Personalization in online platforms could be considered a double-edged sword. At first sight, personalization looks beneficial to individual users to give them a better experience when surfing the web. It also seems to make sense since the amount of accessible information is overwhelming. Taking a deeper look, personalization and other hidden filtering algorithms raise many questions. From the fear of Filter Bubbles to the potential implicit discrimination, it became a public interest issue to scrutinize these black boxes that are deciding on our behalf what we may want to see online.
Revealing the functionality of hidden filtering algorithms is a challenging process. In their work Auditing Algorithms: Research Methods for Detecting Discrimination on Internet Platforms, Christian Sandvig et al. propose multiple research methods for auditing online algorithms. These methods include auditing the algorithm’s code, surveying users of a specific online platform, scraping data, using sockpuppets, or crowdsourcing. Every proposed technique faces a specific set of challenges between ethical challenges, legal challenges, and/or insufficient data or knowledge. This work analyses closely every technique and the challenges it faces, which inspires a lot of research in this area.
A few general takeaways from the work presented by Christian Sandvig et al. are:
- As mentioned in the paper, it is hard to generalize the results of an audit without being subjective to a specific platform. These subjective audit studies could give advantages to some competitors of the studied platform unless there is a regulation that ensures fairness in studies across different platforms providing the same service.

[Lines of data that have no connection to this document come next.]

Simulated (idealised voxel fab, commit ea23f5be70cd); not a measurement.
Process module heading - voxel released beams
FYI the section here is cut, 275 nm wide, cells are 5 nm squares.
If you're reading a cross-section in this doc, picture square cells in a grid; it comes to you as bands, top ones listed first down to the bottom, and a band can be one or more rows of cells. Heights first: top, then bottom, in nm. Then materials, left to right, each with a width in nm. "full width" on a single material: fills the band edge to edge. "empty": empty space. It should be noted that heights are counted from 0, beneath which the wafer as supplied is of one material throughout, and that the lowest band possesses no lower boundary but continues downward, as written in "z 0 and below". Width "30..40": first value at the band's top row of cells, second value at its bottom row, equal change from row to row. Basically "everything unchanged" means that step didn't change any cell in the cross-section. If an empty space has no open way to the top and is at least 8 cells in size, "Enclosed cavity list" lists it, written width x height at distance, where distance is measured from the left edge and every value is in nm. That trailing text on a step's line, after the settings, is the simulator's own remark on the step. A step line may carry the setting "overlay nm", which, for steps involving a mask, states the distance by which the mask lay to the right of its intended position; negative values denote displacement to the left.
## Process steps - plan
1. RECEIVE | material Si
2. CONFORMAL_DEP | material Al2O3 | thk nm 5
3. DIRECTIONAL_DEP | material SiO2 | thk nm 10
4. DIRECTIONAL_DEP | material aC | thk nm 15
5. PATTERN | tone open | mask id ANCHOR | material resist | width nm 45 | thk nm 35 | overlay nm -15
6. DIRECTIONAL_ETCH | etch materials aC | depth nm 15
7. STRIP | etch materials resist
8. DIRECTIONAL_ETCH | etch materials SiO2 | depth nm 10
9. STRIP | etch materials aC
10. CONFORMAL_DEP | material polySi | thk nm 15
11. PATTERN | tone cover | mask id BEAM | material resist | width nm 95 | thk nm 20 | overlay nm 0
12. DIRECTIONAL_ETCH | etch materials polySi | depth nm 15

- There are a lot of legal restrictions to performing such studies. Whether workarounds are considered ethical or not depends on the importance of the results and the right of the wide base of users to know what happens behind the scene.
- Combining two or more techniques from those mentioned in the paper could lead to more beneficial results, such as combining crowdsourcing with sockpuppet accounts to design more controlled experiments. Or if possible, combining the code auditing with crowdsourcing could help in reverse-engineering the parts that are not clear.
- Finally, algorithm auditing is becoming highly important and it is necessary to open the way and relax some conditions that allow for more efficient auditing to ensure transparency of different online platforms.
One of the valuable algorithm audit studies is the one performed by Aniko Hannak et al. , presented in their work Measuring Personalization of Web Search. This work presents a well-designed study that analyses how Google search engine personalizes search results. The beauty of this work lies in the interpretability of their experimental setup and their results, as well as the generality of their approach. This work studies the factors that contribute to the personalization of Google search results. They analyzed the similarity between search results for queries made at the same time using the same keywords and studied the effect of multiple factors such as geolocation, demographics, search history, and browsing history. They quantified the personalization for these different factors as well as for different search categories.
Some of the takeaways from this work could be:
- This work serves as a first step towards building a methodology that measures web search personalization quantitatively. Although there could be more parameters and conditions to look at, the method presented by this work is a guiding step.
- The generality of their approach backs the previous point. their method could be applied to different online platforms to reveal initial traits about hidden ranking algorithms such as searching for products on e-commerce websites or displaying news in a newsfeed.
- As they mention, their findings reflect the most obvious factors that drive personalization algorithms. Starting from their work, a deeper analysis could be done to reveal other hidden traits that may carry any sort of discrimination or limit the exposure to some information.
As we mentioned at the beginning, there could be various benefits from a personalization algorithm, however, auditing these algorithms is necessary to ensure that there are no undesirable effects that could result from using them.